INCREMENTAL_REACTIONS True

USER_GRAPH 1
    -headings Time Quartz Anorthite Albite K-Feldspar Corundum Kaolinite Alunite Calcite Anhydrite Hematite Dolomite
    -axis_titles "Log10 Time" "Mineral (mol)"
    -initial_solutions false
    -connect_simulations true
    -plot_concentration_vs x
    -start
10 GRAPH_X log10(total_time)
20 GRAPH_Y kin("Quartz"), kin("Anorthite"), kin("Albite"), kin("K-Feldspar"), kin("Corundum"), kin("Kaolinite"), kin("Alunite"), kin("Calcite"), kin("Anhydrite"), kin("Hematite"), kin("Dolomite")
    -end
   
-active true

SELECTED_OUTPUT 1
    -file TwellKineticyear.sel
    -reset false
    -time true
    -step true
    -ph true
    -pe true
    -totals C(4)
    -molalities K+ Na+ Ca+2 Mg+2 HCO3- SO4-2 Cl- CO3-2 CO2
    -kinetic_reactants Quartz Anorthite Albite K-feldspar Corundum Kaolinite Alunite Calcite Anhydrite Hematite Dolomite
END

[dlparkhurst]

Is it correct? I would say no. The rates seem too fast, and you are precipitating K-spar and other minerals that I think should be dissolving.

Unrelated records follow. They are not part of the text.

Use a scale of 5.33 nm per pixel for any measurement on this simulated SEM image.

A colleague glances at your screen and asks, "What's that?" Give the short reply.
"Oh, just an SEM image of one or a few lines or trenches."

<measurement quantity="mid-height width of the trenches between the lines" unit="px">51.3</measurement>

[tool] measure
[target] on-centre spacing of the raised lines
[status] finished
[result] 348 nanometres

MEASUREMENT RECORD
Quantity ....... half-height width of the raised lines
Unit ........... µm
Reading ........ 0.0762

Surface area is usually the fitting factor for kinetic reactions, and it is difficult to assess. I don't have much hope that you will be able to predict the kinetic evolution of the formation.

Another problem is determining the water composition at depth if reactions are occurring in the well bore. If the water has been in the formation for geologic time, I would assume that calcite, dolomite, anhydrite, and perhaps other minerals are in equilibrium with the formation water. Your water composition is supersaturated with these minerals, so I think there may be a systematic error in your estimation of the formation water composition.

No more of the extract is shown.